I believe that converting all text and comment attributes would capture all and only all the descriptive strings, without damaging any CODE type attributes. Of course I will need to confirm that, and perhaps add a few exceptions or special rules for special attributes, but overall the XSLT will make trivial the rather complex and time-consuming process of localizing forms.
Here we speak about form files, but in the 4gl sources, you will you have to add a % before all string to be localized. This has to be done by hand...

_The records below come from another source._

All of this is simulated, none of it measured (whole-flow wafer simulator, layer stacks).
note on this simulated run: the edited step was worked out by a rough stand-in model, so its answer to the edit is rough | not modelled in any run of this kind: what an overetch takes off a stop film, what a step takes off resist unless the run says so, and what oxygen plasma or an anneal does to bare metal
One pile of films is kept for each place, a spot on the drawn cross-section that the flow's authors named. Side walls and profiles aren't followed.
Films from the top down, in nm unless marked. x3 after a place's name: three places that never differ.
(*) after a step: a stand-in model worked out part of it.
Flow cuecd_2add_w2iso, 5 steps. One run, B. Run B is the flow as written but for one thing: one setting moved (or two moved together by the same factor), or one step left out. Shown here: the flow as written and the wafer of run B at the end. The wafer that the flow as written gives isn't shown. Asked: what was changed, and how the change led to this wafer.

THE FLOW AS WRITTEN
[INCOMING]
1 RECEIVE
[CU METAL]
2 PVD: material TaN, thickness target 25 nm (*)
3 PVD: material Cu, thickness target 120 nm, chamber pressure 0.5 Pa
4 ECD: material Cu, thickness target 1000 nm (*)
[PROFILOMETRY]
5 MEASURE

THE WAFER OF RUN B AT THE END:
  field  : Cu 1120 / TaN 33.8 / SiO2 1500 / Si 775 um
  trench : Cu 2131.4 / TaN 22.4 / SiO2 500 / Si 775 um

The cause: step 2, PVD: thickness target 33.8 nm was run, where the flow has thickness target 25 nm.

This problem has not been missed. The 4GL's will contain a mixture of codes, SQL string fragments, and descriptive text. There is little an automatic tool can do. However we should be able to use scripts to progressively identify patterns, exceptions and rules which can be combined with human intervention to tumble home the conversion of 4GLs. At this stage I don't see much better than this.
I would also strongly suggest to replace the original strings by a real string resource identifier:
COMMENT = %"customer_name.comment"
This sounds like a fairly attractive proposition for field comments. Some simple scripts could gather all comments from all forms, beg for human intervention when the same field has the different strings, attach them to the fields in a data dictionary and then re-comment all the fields with your symbolic suggestion when a dictionary entry is available. Yes, I like that.
If you have non-ASCII characters in the original text,
Fortunately not a problem for us; Australia is an English speaking country (if you believe the hype, many would disagree :-) and we're ASCII all the way.
Our first "localization" is to another English speaking country, so the conversions will be relatively trivial changes for local custom and legislation. The next possible conversion is to a real non-english language, which fortunately still uses ASCII or a simple 8-bit character set at the worst case. So the English conversion will be a nice stepping stone to get some useful infrastructure in place. I think without a very quick and convenient structured editor for looking up strings, we would be risking a rebellion if we tried to go non-english.
But regardless of whether it's a minor english-to-english conversion, or a much larger english-to-X conversion, we're not going to quickly get away from mapping strings like "please enter the cost of widgets" vs. logical "top.middle.base" strings. Therefore the option of automagic localization of forms would be very welcome, especially since it would deal with the literal strings of GRID TABLE and SCROLLGRID containers.
While we're discussing localization, what thought has been given to allowing parameterisation of the LSTR function? I consider reordering important because I hear that the proper translation of this example:
Found 10 documents out of 15
is properly translated to
Out of 15 documents, there are 10 found
in some language (italian? mandarin? must re-read my sources)
And of course many many more parameterised strings will no doubt have ordering issues.
The C# convention of using {0} {1} {2} etc is probably smarter than the old C style of %d %x since it allows reordering of the parameters. However the syntax used to interpolate parameters is of course open to any suggestion.